The European colonization of Indochina did not happen against the will of the local bourgeoisie, but largely with their collaboration. The Khmer Empire, Vietnam, Laos, these all continued to exist on paper. The monarchs continued to reign, their tax collectors continued to gather taxes next to the French colonial tax collectors. (When the Japanese occupied the region, a third layer of tax collection was added; capitalism is very efficient.)
The Konbaung dynasty, which ruled the Third Burmese Empire, was the exception to this rule. Aggressively nazbol and expansionist, they ran up against the British Raj. Unlike the French, the British ejected the Konbuang scions from power after three bitter wars. However, the Kingdom of Siam was left alone by both Britain and France as a neutral buffer state between their colonial possessions, and its monarchs would go on to collaborate with the Japanese imperialists as well.
We've already explored how the geography of Indochina encouraged nazbol militarism, both then and now. The Burmese Empire was an aggressive and expansionist barracks state, and modern Myanmar is ruled by the military that liberated it from Japan. The other two main ideological trends in the region's politics are monarchy and communism.
Monarchy is a type of government where all legal and political authority derives from one ruling dynasty. Outside of that simple political form, its substance can come from just about any point on the triangle compass. Monarchs can be conservative, liberal, fascist, nazbol, even synthetic leftist in the case of many modern European royals.
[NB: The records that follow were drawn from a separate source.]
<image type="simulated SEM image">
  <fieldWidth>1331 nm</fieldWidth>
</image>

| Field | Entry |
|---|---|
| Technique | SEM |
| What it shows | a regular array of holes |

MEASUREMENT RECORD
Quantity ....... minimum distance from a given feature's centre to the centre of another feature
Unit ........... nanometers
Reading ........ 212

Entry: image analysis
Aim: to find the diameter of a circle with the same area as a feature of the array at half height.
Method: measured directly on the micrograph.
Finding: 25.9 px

Debatably, they can even be communist. Although the modern communist tradition is staunchly republican, early UK Labour was officially Jacobite. And though stereotyping the DPRK as a "communist monarchy" is so much Western propaganda, there is a grain of truth to it. Monarchs that strive for the good of their nation's working class above all else tend to enact juche unconsciously; they behave politically as the symbol for their nation's working class, a stand-in for the "atheistic worship of the masses," as juche phrases it. With this organic connection between monarch and working class subject, such monarchs can strike down bourgeois and petty bourgeois oppressors within and without the nation. Such monarchs are rare and usually relegated to premodern times before communism was ever defined as such, so this aspect of monarchy is usually unrecognized by historians, monarchists, and communists alike. But elements of this can be found in the reigns of Gustav Adolf II and even in some of my ancestors the Stuarts, at least before they became kings of England too and went Hollywood.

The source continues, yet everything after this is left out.